AVC: How does Saskia Hamilton feel about that song?
BF: I think she’s flattered that we did it. She seemed to like it. I think it scared her a little bit when she came to hear it. [Laughs.] I mean, she’s a pretty understated, academic, clean, peaceful person, and I was there and beating the fucking shit out of the piano, screaming her name over and over again. […] She was a really good sport. We had a good laugh over it.
AVC: As far as rock-star images go, you’ve never really had the crazy, dirty, drug-doing—
BF: Yes, I prefer clean drugs.
AVC: That’s very mature of you. What’s your relationship with your image? Do you wish you were more hardcore, like the narrator in Ben Folds Five’s “Underground?”

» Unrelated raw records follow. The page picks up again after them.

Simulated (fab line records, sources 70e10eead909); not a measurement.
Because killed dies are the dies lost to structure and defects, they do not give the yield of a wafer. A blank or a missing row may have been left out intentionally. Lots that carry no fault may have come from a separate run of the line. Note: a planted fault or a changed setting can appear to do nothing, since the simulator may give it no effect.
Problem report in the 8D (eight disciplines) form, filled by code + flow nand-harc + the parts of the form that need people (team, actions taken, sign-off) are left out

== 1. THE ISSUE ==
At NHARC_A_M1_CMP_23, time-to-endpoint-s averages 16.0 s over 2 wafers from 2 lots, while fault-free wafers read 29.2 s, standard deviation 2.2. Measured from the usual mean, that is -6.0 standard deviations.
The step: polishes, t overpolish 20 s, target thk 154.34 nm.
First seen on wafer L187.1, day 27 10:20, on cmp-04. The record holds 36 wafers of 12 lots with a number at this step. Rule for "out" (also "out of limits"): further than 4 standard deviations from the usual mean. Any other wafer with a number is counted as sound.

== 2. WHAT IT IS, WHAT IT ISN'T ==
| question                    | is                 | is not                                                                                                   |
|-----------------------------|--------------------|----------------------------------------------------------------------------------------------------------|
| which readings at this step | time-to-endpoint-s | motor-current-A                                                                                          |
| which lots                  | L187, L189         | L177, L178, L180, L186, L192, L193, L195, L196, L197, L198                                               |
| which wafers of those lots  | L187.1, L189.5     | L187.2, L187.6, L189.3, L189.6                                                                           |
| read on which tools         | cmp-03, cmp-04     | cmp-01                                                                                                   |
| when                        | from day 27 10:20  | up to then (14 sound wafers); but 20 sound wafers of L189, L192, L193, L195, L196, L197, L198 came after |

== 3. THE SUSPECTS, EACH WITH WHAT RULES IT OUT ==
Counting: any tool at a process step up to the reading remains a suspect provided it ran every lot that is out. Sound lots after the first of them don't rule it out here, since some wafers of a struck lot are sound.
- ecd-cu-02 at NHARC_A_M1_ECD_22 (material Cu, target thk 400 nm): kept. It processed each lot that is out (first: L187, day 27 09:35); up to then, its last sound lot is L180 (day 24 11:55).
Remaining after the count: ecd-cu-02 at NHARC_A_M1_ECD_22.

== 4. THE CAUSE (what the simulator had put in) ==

BF: No, probably because I’m not that good at dress-up, putting forth a decided image. I just pretty much do what I do. In many ways, I’ve chosen to be plain, almost too plain, too self-effacing. Like, if I record a vocal and I don’t like the way it sounds, I would have them turn it up and take the reverb off it to make it as plain as possible. That was always my instinct, to never look like I was covering something up. Our records are very “plain Jane,” barely compressed, no vibrato in the singing, all the consonants are very pronounced. Like R’s. A rock singer goes [singing], “She was my lovahhhhh!” Right? I put the “R” right in there: “Lov-er.” There’s probably a wave of guys who did that, in my generation, who probably came from the same psychology. But I never felt like putting on sunglasses and hats and leather jackets and stuff in order to put across an image that was supposed to be something I wasn’t.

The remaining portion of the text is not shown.